Hearing the frothy and ultra-familiar strains of the Carmen overture rising from the Granada Theatre orchestra pit last week had the combinative effect of cultural comfort food and a freshly scrubbed welcome mat. It’s official now: Opera Santa Barbara (OSB) is back in season. The strains of Bizet’s brightly lit music, crisply played and conducted by OSB’s formidable director Kostis Protopapas, struck an ideal introductory chord (or set of chords) by which to launch into the 30th anniversary of Santa Barbara’s ambitious opera company.
Of course, the score’s hale, bounding cheer and Spanish musical flavors through a French composer’s filter tell one part of the story. Carmen herself (beautifully sung and portrayed with proper mix of lust and control by OSB first-timer Sarah Saturnino) is a more complicated bunch of people, a manipulative seductress — a rebel with claws — headed for a downfall by the final act.

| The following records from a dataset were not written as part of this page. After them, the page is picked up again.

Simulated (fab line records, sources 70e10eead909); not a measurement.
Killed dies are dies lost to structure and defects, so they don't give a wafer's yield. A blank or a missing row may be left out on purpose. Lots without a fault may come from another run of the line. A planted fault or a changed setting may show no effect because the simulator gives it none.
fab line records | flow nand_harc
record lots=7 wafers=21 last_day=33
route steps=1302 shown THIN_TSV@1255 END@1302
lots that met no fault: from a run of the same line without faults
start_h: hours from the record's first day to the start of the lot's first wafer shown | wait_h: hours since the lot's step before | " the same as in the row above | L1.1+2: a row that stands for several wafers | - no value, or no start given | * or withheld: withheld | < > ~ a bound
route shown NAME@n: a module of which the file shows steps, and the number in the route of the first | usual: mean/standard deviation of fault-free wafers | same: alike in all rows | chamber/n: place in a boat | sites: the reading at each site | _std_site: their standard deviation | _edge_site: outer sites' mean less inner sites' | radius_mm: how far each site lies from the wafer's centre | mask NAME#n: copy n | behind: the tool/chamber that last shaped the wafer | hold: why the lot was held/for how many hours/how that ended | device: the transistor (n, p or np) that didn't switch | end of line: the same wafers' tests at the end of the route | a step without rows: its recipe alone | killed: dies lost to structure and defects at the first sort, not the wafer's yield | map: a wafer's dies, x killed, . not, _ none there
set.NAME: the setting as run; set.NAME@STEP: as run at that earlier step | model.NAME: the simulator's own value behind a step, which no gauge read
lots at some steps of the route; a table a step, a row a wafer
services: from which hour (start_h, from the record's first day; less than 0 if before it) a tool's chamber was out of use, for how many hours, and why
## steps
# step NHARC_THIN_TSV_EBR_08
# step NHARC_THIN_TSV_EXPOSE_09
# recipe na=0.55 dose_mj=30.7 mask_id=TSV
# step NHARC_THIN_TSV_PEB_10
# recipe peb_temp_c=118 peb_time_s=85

Hapless soldier Don José (rigorously and passionate sung by Nathan Granner) is the man in a dizzying middle zone or two, tempted by our “sorceress” anti-heroine and tormented by the compromised moral fiber which binds him to his truer love Micaëla (glowing-toned Anya Matanovic) and his ailing mother. Also in the precarious mix of characters is a bullfighter and would-be Carmen lover Escamillo (all due brash charm and garrulous sonorities from baritone Colin Ramsey).